AASU leaders addressing a news conference in New Delhi on Tuesday
By Naz Asghar
Jan 7, 2020
New Delhi: Several major students organisations of north-eastern states on Tuesday demanded revocation of the Citizenship Amendment Act(CAA) terming it as a betrayal of the 1985 Assam accord and as communal and unconstitutional.
”We don’t want to be turned into a minority in our own state by illegal Bangladeshi migrants whether Hindus or Muslims,” the student leaders said adressing a news conference at the Press Club of India here.
Foreigners should be deported irrespective of which religion they belong to, and the people of North East were opposing the CAA also because it was against the secular principle of the Constitution as gives citizenship on the basis of religion, they said
The student leaders said the BJP and the Congress, the aGP have failed the people of North East, as the Government of India wants them to be rendered a second class citizen and want them to be outnumbered by infiltrators who are the vote banks of different parties, they said.
The press conference was addressed by All Assam Students Union(AASU) president Dipanka Kumar Nath, AASU General Secretary Lurinjyoti Gogoi, North East Students Organisation(NESO) chairman Samuel B Jyrwa, NESO secretary general Sinam Prakash Singh.

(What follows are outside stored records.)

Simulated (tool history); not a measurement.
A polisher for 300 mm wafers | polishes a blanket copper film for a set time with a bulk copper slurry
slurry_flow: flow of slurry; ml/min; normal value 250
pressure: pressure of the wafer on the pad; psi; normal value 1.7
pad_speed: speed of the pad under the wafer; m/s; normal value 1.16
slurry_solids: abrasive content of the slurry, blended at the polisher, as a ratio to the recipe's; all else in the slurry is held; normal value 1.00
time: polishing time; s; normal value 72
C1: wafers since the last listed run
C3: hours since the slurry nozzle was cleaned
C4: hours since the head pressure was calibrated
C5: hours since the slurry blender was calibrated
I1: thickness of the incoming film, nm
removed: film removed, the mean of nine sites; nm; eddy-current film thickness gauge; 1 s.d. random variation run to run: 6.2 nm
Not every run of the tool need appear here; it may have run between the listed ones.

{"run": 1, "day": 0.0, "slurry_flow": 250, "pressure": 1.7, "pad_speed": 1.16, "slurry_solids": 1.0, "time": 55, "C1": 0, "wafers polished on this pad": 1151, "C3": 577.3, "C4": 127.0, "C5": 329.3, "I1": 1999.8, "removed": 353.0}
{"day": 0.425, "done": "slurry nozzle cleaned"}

”Instead of punishing the infiltrators, the Government is trying to reward them with citizenship,” Samuel Jyrwa said.
Chief Advisor to the ASSU Samujjal Bhattacharya attacked the Modi government and the BJP government in the state, saying they were trying to crush peaceful resistance of the people by force.
”The Assam Accord was signed after six years of agitation in which the innocent lost their lives, thousands were injured and our sisters and mother were raped. The Accord is a national commitment which has to be honoured, and we will not stop our fight unless our demands are met,” he said.
When asked whether the people were looking for some political alternative and whether they planned to join politics, Bhattacharya said the people were thinking about the alternative but said their own organisation was not going to enter politics.
He also condemned the JNU violence and expressed the AASU and NESO solidarity with the students.
Gogoi and Kumar pointed out that under the Assam Accord, the state had already accepted many illegal migrants from Bangladesh who had come before March 1971, and it was not capable of taking any load further.
The student leaders said they had come to Delhi to make their voices heard at the national level.
”We appeal to the people of the country to support our fight for justice,” AASU and NESO leaders said.